Hour 2–8: Verify the Claims

Most demand letters are generated from automated scan results. The plaintiff's attorney ran a tool — often the same tools you use: axe-core, WAVE, Lighthouse — and compiled the failures into a complaint. This means two things: the claims are probably technically accurate, and they probably do not represent the full picture.

Your job now is to independently verify every claim in the letter.

Run your own scan. Use the same tools the plaintiff's attorney likely used. Run axe-core against the specific pages cited in the letter. Run WAVE. Check Lighthouse accessibility scores. Document the results with timestamps and screenshots.

Test each specific claim. If the letter says the permit application form lacks labels, open that form and check. If it says images on the homepage lack alt text, verify each image. If it says the payment portal is not keyboard-navigable, tab through it. For every claim, your verification produces one of three outcomes: confirmed (the issue exists as described), partially confirmed (the issue exists but is less severe than described), or not confirmed (the issue does not exist or has already been fixed).

Check for additional issues the letter does not mention. Demand letters typically cite the most obvious, automated-detectable failures — the six categories that show up in 96% of scan results. But your scan may reveal additional issues. Document these too. You want a complete picture, not a reactive one.

Document everything. Every scan result, every manual test, every screenshot — logged with dates, tools used, URLs tested, and findings. This is the beginning of your evidentiary record. If you already maintain an audit defense log, this documentation slots directly into your existing framework. If you do not have a log, start one now. Today.

Hour 8–24: Assess Your Documentation Position

This is the moment where the contractors who prepared for this scenario separate from the ones who did not.

If you have been maintaining an audit defense log — with baseline scans, documented remediations, timestamped fixes, and ongoing monitoring records — your client's attorney now has something powerful: evidence of good faith effort that predates the complaint.

A demand letter is fundamentally a negotiation tool. The plaintiff's attorney is assessing whether to pursue litigation or settle. The factors that drive that decision include the severity of the barriers, the strength of the legal claims, and — critically — whether the defendant appears to have been aware of the obligation and made efforts to comply.

An entity with no documentation, no scan history, and no remediation records looks like it ignored accessibility entirely. That entity settles quickly, often for $10,000 to $50,000 or more, plus attorney fees and mandatory remediation under monitoring.

An entity with a documented compliance program — baseline scans, prioritized remediation records, ongoing monitoring, an accessibility statement — looks like it has been actively working toward compliance. That changes the negotiation entirely. The plaintiff's attorney knows that a judge will weigh good faith effort. A well-documented compliance program makes litigation riskier and settlement demands lower.

If you have the documentation: Compile it into a summary package for the client's attorney. Include the baseline scan date and results, the list of issues identified and addressed, the dates each fix was verified, and the ongoing monitoring schedule. This package becomes the foundation of the legal response.

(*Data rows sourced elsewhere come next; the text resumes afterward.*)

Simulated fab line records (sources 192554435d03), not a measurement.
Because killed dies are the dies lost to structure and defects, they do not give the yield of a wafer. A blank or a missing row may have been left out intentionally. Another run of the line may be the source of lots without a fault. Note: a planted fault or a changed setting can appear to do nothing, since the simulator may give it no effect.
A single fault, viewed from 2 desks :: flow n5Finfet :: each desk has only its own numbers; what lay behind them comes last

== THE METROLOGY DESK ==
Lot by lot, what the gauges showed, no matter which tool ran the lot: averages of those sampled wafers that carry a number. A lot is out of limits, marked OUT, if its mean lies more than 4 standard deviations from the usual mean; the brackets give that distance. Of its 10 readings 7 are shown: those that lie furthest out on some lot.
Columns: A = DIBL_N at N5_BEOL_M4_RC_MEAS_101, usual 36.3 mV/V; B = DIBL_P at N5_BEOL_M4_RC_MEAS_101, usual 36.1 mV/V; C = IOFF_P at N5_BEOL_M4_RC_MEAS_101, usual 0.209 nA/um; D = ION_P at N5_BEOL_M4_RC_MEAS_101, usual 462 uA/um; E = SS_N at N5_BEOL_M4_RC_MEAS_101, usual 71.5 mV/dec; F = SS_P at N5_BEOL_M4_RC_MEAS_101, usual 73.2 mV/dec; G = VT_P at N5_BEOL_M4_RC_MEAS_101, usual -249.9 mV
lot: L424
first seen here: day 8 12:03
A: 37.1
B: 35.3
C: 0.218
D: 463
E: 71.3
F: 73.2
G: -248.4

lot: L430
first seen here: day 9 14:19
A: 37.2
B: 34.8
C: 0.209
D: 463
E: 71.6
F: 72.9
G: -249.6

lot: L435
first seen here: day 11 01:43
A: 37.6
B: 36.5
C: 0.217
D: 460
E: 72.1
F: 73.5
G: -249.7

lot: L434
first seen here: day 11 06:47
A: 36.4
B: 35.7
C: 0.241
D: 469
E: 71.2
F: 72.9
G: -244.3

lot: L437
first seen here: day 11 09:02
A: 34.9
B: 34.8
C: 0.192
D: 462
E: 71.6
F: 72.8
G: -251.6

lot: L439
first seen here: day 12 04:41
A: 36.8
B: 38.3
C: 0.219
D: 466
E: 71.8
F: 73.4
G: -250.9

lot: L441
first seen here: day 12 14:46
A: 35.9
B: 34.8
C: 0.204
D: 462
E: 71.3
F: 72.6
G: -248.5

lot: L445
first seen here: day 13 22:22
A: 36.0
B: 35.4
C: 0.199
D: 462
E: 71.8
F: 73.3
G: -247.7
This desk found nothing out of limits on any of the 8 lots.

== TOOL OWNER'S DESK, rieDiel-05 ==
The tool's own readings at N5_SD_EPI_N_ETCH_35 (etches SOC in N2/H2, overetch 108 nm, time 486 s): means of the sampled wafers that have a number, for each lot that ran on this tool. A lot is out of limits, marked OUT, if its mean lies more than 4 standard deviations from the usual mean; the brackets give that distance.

If you do not have the documentation: Be honest with your client about the gap. Then start building the record immediately. Run the baseline scan now. Begin fixing the cited issues now. Document every action with dates and verification. You cannot backdate evidence, but you can demonstrate rapid, organized response — which is itself evidence of good faith.

Hour 24–48: Fix What You Can

You will not remediate an entire website in 48 hours. You should not try. But you can address the specific issues cited in the demand letter, and doing so before the response deadline demonstrates both competence and commitment.

Prioritize the cited violations. The demand letter gave you a checklist. Work through it systematically. Fix the missing alt text. Correct the color contrast failures. Add labels to the unlabeled form fields. Repair the keyboard navigation traps. Set the document language. Tag the PDFs.

Verify each fix. After addressing each issue, re-run the scan against that specific element. Screenshot the passing result. Log it in your audit defense log with the date, the fix description, and the verification method.

Do not stop at the cited issues. If your scan revealed additional failures beyond what the letter mentioned, fix those too. When your client's attorney responds to the demand letter, the response is stronger if it can say: "We have addressed not only the issues you identified but also additional barriers we discovered during our own comprehensive review."

Prepare a remediation timeline for remaining issues. Some fixes take longer — restructuring complex tables, remediating large PDF libraries, rebuilding interactive components. Create a realistic timeline for these items and include it in the documentation package. A concrete remediation plan with specific milestones is more credible than a vague promise to "work on accessibility."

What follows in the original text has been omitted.